The Stack is a fundamental linear data structure that follows the Last-In, First-Out (LIFO) principle. Imagine a stack of plates: you can only add a new plate to the top, and you can only remove the topmost plate. This article will guide you through implementing a Stack in C++ from scratch, leveraging a linked list for dynamic memory management and efficient operations.

Understanding the Stack Data Structure

A stack supports a limited set of operations, primarily push (add an element to the top), pop (remove the top element), peek or top (view the top element without removing it), and isEmpty (check if the stack contains any elements). The LIFO nature makes stacks ideal for scenarios like function call management, expression evaluation, and undo/redo functionalities.

flowchart TD
    Start[Stack Operations]
    Start --> Push(Push Element)
    Push --> Top[Top of Stack]
    Top --> Pop(Pop Element)
    Pop --> Top
    Top --> Peek(Peek Element)
    Peek --> Top
    Top --> IsEmpty{Is Stack Empty?}
    IsEmpty -->|Yes| Empty[Stack is Empty]
    IsEmpty -->|No| NotEmpty[Stack has Elements]

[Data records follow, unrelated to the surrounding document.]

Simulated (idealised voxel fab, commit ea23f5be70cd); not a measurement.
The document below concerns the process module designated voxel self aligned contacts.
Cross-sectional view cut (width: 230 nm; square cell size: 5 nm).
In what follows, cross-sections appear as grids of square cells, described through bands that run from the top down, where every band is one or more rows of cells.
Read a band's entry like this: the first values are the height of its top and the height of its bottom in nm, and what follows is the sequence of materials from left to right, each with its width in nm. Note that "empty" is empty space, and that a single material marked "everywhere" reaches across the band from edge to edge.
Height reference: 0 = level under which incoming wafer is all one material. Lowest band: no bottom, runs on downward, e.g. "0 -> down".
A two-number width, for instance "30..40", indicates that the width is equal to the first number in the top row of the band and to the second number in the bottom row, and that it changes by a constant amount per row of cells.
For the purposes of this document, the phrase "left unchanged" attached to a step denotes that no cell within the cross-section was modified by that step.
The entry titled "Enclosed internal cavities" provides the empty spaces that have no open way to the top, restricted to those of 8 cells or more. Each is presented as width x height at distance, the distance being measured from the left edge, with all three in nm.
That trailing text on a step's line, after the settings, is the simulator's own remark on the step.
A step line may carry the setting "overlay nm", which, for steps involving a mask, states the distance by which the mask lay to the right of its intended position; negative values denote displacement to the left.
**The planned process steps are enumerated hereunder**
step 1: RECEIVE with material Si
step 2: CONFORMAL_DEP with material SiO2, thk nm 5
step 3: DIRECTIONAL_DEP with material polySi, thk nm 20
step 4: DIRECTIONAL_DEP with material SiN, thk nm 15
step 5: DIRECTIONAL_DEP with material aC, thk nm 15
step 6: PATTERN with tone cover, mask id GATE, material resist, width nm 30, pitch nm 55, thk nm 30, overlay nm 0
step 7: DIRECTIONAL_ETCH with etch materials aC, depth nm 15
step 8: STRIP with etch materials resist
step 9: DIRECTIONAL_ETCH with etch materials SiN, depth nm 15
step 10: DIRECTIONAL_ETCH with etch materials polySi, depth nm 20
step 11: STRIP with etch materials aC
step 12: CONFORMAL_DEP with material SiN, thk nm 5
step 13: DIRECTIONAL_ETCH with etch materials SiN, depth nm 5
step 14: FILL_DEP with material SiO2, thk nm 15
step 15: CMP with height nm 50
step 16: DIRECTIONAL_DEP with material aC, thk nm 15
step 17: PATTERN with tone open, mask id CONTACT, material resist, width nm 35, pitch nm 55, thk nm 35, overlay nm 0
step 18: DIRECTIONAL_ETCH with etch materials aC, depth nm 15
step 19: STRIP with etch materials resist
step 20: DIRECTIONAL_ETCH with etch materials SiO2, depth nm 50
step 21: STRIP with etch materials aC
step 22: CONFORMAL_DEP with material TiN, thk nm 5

Basic operations and flow of a Stack data structure.

Designing the Stack Class

We'll implement our Stack using a linked list. This approach offers flexibility as the stack can grow or shrink dynamically without a fixed size limit. Each node in our linked list will store a data element and a pointer to the next node. The top of the stack will always be represented by the head of our linked list.

template <typename T>
class Stack {
private:
    struct Node {
        T data;
        Node* next;
        Node(T val) : data(val), next(nullptr) {}
    };
    Node* topNode;

public:
    Stack() : topNode(nullptr) {}
    ~Stack(); // Destructor to free memory

    void push(T val);
    void pop();
    T peek() const;
    bool isEmpty() const;
};

The basic structure of our Stack class and its private Node structure.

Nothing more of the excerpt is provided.